Replicator dynamics

The replicator dynamic algorithm implemented in Nashpy is based on the one described in [Fudenberg1998].

Strategies are assigned amongst the popoulation. Individuals randomly encounter other individuals and play their assigned strategy.

As the game continues, the proportion of the population playing each strategy increases or decreases depending on whether the payoff of the strategy is higher or lower respectively than the mean payoff of the population.

The row player represents a given individual and the column player is the population.

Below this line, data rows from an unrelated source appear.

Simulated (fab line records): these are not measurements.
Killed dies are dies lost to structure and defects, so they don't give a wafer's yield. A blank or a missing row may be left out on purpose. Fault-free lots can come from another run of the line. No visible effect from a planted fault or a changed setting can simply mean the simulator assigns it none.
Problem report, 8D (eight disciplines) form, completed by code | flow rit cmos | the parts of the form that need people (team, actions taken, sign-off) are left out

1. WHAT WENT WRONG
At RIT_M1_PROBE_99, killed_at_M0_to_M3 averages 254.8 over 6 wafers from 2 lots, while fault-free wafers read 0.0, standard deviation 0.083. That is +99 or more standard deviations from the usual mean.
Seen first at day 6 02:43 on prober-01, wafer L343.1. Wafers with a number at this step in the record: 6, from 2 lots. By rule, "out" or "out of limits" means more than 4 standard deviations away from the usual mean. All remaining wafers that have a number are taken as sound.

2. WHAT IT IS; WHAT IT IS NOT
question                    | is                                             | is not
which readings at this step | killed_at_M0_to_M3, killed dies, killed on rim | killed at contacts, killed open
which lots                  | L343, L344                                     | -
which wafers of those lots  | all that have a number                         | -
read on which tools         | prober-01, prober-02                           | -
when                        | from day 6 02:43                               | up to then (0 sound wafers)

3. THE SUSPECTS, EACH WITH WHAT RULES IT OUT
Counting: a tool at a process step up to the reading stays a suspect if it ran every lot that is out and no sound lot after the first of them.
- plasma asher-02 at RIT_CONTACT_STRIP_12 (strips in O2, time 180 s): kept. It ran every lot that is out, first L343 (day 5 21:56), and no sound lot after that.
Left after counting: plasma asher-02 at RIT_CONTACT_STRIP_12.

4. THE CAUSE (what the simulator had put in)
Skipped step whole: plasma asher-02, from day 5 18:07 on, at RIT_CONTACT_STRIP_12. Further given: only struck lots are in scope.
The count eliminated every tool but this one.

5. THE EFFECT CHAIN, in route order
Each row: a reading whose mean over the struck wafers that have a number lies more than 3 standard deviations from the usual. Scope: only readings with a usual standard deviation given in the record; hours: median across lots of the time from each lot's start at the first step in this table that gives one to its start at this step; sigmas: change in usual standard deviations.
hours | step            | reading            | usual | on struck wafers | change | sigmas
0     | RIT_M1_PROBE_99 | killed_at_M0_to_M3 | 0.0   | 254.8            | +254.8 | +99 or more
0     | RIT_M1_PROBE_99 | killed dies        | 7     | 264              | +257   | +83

Given a matrix \(A\in\mathbb{R}^{m\times n}\) that corresponds to the utilities of the row player, we have:

\[f = Ax\]

Where \(f\in\mathbb{R}^{m\times 1}\) corresponds to the fitness of each strategy and \(x\in\mathbb{R}^{m\times 1}\) corresponds to the population size of each strategy

Equivalently, where \(\phi\) equals the average fitness of the population, we have:

\[\phi = fx\]

In matrix formation we can calculate the rate of change of the strategies:

\[\frac{dx}{dt}_i = x_i(f_i - \phi)\text{ for all }i\]

Discussion

Stability is acheived in replicator dynamics when \(\frac{dx}{dt} = 0\). Every stable steady state is a Nash equilibria, and every Nash equilibria is a steady state in replicator dynamics.

A steady state is when the population shares of all strategies are constant.

Steady states are reached when either:

  • An entire population plays the same strategy

  • A population plays a mixture of the strategies (such that there is indifference between the fitness)

It is possible that the game does not converge to a steady state. See below an example of a game of Rock, Paper, Scissors that does not converge:

>>> import numpy as np
>>> import nashpy as nash
>>> import matplotlib.pyplot as plt
>>> A = np.array([[0, -1, 1], [1, 0, -1], [-1, 1, 0]])
>>> game = nash.Game(A)
>>> y0 = np.array([0.3, 0.35, 0.35])
>>> plt.plot(game.replicator_dynamics(y0=y0)) 
>>> plt.xlabel("Timepoints") 
>>> plt.ylabel("Probability") 
>>> plt.title("Probability distribution of strategies over time") 
>>> plt.legend([f"$s_{0}$", f"$s_{1}$", f"$s_{2}$"], loc='upper left') 
../_images/main4.svg

Below shows an example of a stable steady state:

>>> import numpy as np
>>> import nashpy as nash
>>> import matplotlib.pyplot as plt
>>> A = np.array([[4, 3], [2, 3]])
>>> game = nash.Game(A)
>>> y0 = np.array([1 / 2, 1 / 2])
>>> timepoints = np.linspace(0, 10, 1000)
>>> plt.plot(game.replicator_dynamics(y0=y0, timepoints=timepoints)) 
>>> plt.xlabel("Timepoints") 
>>> plt.ylabel("Probability") 
>>> plt.title("Probability distribution of strategies over time") 
>>> plt.legend([f"$s_{0}$", f"$s_{1}$"]) 
../_images/main5.svg

Evolutionary stable strategies (ESS) remain stable subject to small evolutionary change. This means that the strategy cannot be invaded by any of the other strategies in the population. Every ESS is an asymptotically stable steady state of the replicator dynamic, but the converse does not necessarily hold.

To visualise an example of ESS consider the matrix \(A = \begin{pmatrix} 4 & 3 \\ 2 & 3\end{pmatrix}\). It can be shown that \((1, 0)\) is an ESS for this game. Below we take a small change from this strategy and note that the replicator dynamics guide us back to it.

>>> import numpy as np
>>> import nashpy as nash
>>> import matplotlib.pyplot as plt
>>> A = np.array([[4, 3], [2, 3]])
>>> game=nash.Game(A)
>>> epsilon = 1 / 10
>>> y0 = np.array([1 - epsilon, 0 + epsilon])
>>> timepoints = np.linspace(0, 10, 1000)
>>> timepoints[-1]
10.0
>>> plt.plot(game.replicator_dynamics(y0=y0, timepoints=timepoints)) 
>>> plt.xlabel("Timepoints") 
>>> plt.ylabel("Probability") 
>>> plt.title("Probability distribution of strategies over time") 
>>> plt.legend([f"$s_{0}$", f"$s_{1}$"]) 
../_images/main6.svg